For companies that aren’t Fortune 500 giants, pouring time and effort into employee development can sometimes be a hard sell. With limited resources, the logical solution is to get the job done and cut all the extra stuff.
But that’s not how
Two weeks into my co-op, I was in the weeds of working through a data problem with my project leader when Craig Todd (CEO at AMEND) asked me, “Do you have a minute to talk when you’re done with that?”
I thought he must be talking to my project leader. When no one replied, I pointed to myself with a confused face.
“Yes, you” Craig laughed. “Nothing scary, I just want to get to know you better.”

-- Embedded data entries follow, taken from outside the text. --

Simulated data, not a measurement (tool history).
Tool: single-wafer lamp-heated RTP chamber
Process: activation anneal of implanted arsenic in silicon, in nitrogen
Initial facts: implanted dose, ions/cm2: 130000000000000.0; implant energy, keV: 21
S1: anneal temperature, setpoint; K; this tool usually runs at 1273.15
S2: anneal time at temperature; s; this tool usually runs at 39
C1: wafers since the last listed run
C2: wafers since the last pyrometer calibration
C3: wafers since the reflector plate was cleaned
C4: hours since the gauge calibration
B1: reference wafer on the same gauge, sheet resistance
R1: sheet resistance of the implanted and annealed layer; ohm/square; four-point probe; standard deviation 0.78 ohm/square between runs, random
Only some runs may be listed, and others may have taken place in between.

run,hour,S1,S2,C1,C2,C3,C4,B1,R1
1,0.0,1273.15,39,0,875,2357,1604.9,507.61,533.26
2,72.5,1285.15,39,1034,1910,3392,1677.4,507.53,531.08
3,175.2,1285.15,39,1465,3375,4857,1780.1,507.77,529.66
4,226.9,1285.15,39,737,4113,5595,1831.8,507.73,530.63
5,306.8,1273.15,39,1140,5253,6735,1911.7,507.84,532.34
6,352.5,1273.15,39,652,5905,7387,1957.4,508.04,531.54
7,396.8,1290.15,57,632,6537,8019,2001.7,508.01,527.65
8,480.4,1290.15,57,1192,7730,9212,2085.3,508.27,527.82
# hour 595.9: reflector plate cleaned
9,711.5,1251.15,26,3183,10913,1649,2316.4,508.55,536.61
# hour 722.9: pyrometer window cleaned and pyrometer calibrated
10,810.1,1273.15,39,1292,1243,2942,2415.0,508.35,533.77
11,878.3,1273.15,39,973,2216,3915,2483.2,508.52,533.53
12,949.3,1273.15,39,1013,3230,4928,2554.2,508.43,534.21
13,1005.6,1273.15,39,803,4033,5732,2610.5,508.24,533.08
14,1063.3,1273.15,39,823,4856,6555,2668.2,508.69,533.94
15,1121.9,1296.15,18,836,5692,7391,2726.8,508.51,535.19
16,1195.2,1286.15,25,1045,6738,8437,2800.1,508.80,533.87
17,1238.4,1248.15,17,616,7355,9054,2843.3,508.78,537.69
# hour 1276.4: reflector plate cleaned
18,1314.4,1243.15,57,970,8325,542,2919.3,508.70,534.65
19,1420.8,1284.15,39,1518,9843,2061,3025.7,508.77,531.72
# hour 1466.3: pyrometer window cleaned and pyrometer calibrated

Fifteen minutes later, we sat down in a conference room and talked about life.
Going forward, I knew that this was a place that would treat me like family, not just an “intern.”
Teaching at the Core
Each week of the Analysts’ rotation, there is an “Analyst Call” in which we learn something new from subject matter experts at AMEND. Partners and project leaders take time out of their day to teach us about topics ranging from SQL to personal finance, to lean manufacturing. We even take tests to delve into our personality type and increase self-awareness.
Is it worth the extra time and effort? Absolutely.
These calls set me up with skills that prepared me for life, not just for the job. The fact that AMEND values our personal development enough to spend time teaching us about life skills that go above and beyond a work setting is truly a game changer.
The Sky’s the Limit
On our first day at AMEND, Paul Delaney (Partner at AMEND) explained what he calls the “cone concept” to us incoming analysts. The dilemma a small firm attracting top-talent is faced with is how to structure itself to best utilize and incentivize this talent. AMEND solved this problem with the cone concept.
Rather than force young, talented people to wait in their roles for years before “climbing the ladder,” they threw corporate hierarchy out the window and created a relatively flat organizational structure. While people do have general titles such as “Analyst” or “Partner,” positions are specialized to match each person’s unique talents and interests. These specializations are each person’s “cone.”
Just because there isn’t a specific title on the “ladder,” doesn’t mean that the position doesn’t exist. It just means that you need to forge your own path to make it one.
Each person can have more than one area of interest, and frequently people’s interests overlap, but everyone’s “cone” is unique.
This approach is incredibly appealing. Even if I don’t know exactly what I want to do in my career, I know that my options at AMEND aren’t confined by a rigid structure.
My time at AMEND has shown me that people are the most valuable asset in any organization. And working at a company that recognizes this is absolutely priceless.